I think that, eco-wise, car travel is the single biggest disadvantage to living in a rural place as we do. You city dwellers, who can walk and take the bus, are of course slashing your impact in a major way compared to those of us who have to drive for every little thing (except recreational strolling). The best we can do is be judicious about our trips to town, arranging our schedules in such a way as to minimize the back-and-forth.

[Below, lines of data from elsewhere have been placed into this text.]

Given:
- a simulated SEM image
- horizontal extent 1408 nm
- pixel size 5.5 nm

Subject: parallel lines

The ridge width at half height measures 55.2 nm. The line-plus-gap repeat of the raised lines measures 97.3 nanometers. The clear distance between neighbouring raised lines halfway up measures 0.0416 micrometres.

Actually, there is another step we can take, and that is to extend the life of our vehicles as much as possible. The key here is to have at least one family member who is willing and able to work on cars. That would be my husband, who has been known to change a fuel pump on the way to a concert in Richmond (that included buying a new pump–and he made it to the show on time!). As the line from Ghostbusters has it, he’s got the tools and he’s got the talent.

Numbers don’t lie.

Besides the obvious financial savings, being able to fix cars at home has another huge advantage: We’re not nearly as prone to giving up on them when they have minor problems. A car needs new strut mounts? Weird rattling noise coming from the engine compartment? Heater’s not working? In every case, Mr. Green Scene’s answer is to spend some of his own time rather than submitting to the mercy of a garage. And thus we are far less likely to end up junking a car that’s "too expensive" to keep on the road.

I know not everyone is interested in being a D.I.Y. mechanic, but there are lots of other things in life that need fixing (clothes, tools, furniture…), and I think it’s smart to be knowledgeable about at least one or two of them.

What do you fix yourself, thus saving it from being discarded?